A British government plan to merge its Antarctic research division with a centre studying the oceans has triggered protests from scientists who said it would cut studies of polar climate change and rising sea levels.
They said the British Antarctic Survey had a strong history of discovery including, in 1985, of a hole in the ozone layer that protects the planet from harmful solar rays. That helped spur a 1987 United Nations treaty on damaging chemicals.
"We should be increasing our research in Antarctica, not cutting back," said Bob Ward, policy director of the Grantham Research Institute on Climate Change and Environment at the London School of Economics.
"In times of recession, it does not pay to be less knowledgeable," he told Reuters.
Antarctica, which holds enough water to raise world sea levels 60 metres if it all melted, should be a higher priority for research, he said.
The government, facing deep spending cuts, announced a proposal in June to merge BAS with the National Oceanography Centre into a new group, the Centre for Ocean and Polar Science. A final decision is due in December.
Professor Duncan Wingham, head of the Natural Environment Research Council, said there would be some cuts among BAS's 400 employees.
BAS's funding had been kept up, shielded from deeper cuts in NERC's budget, he said.
"Far from seeking to damage polar science, we are continuing to sustain our polar activity in spite of the difficult times we find ourselves in," Wingham said.
"There are no plans to close BAS."
Annual funding for BAS, based in Cambridge, is about 37 million pounds (NZ$72 million).
The new centre would be in Southampton, where the National Oceanography Centre is based.

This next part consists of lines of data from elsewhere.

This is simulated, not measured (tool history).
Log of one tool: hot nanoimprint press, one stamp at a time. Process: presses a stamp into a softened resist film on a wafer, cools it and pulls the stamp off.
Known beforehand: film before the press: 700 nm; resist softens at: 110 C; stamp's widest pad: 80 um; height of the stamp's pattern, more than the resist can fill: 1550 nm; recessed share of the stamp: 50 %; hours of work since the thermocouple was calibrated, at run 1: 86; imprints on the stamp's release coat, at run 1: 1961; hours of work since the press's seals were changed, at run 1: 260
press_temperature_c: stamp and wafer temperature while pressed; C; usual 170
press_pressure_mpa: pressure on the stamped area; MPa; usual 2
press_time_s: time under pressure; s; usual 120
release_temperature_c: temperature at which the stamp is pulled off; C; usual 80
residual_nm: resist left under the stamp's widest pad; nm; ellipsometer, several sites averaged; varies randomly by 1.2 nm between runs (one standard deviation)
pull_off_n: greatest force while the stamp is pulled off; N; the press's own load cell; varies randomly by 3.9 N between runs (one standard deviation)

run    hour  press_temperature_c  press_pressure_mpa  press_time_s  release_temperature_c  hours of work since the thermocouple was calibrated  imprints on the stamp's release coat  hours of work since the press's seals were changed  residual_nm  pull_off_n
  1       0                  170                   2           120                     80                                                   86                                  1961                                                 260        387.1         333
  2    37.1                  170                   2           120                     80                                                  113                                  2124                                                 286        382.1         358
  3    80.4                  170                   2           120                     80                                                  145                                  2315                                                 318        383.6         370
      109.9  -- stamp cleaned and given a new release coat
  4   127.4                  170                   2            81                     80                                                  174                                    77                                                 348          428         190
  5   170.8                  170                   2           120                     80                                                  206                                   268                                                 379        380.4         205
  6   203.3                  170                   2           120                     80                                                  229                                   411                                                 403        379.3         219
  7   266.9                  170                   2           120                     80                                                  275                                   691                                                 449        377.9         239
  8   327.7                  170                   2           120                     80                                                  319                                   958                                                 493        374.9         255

Wingham said the plan for the merger was "to provide a single institute that can take on the largest challenges of polar science, north and south".
It would also allow the two groups to share the cost of ships.
British spending on research and development fell to 1.78 per cent of gross domestic product in 2010 from 1.84 per cent in 2009, official data showed.
A scientist at BAS said there was still time to overturn the proposal, noting the final decision was still two months off.
BAS said it had no formal position on the merger.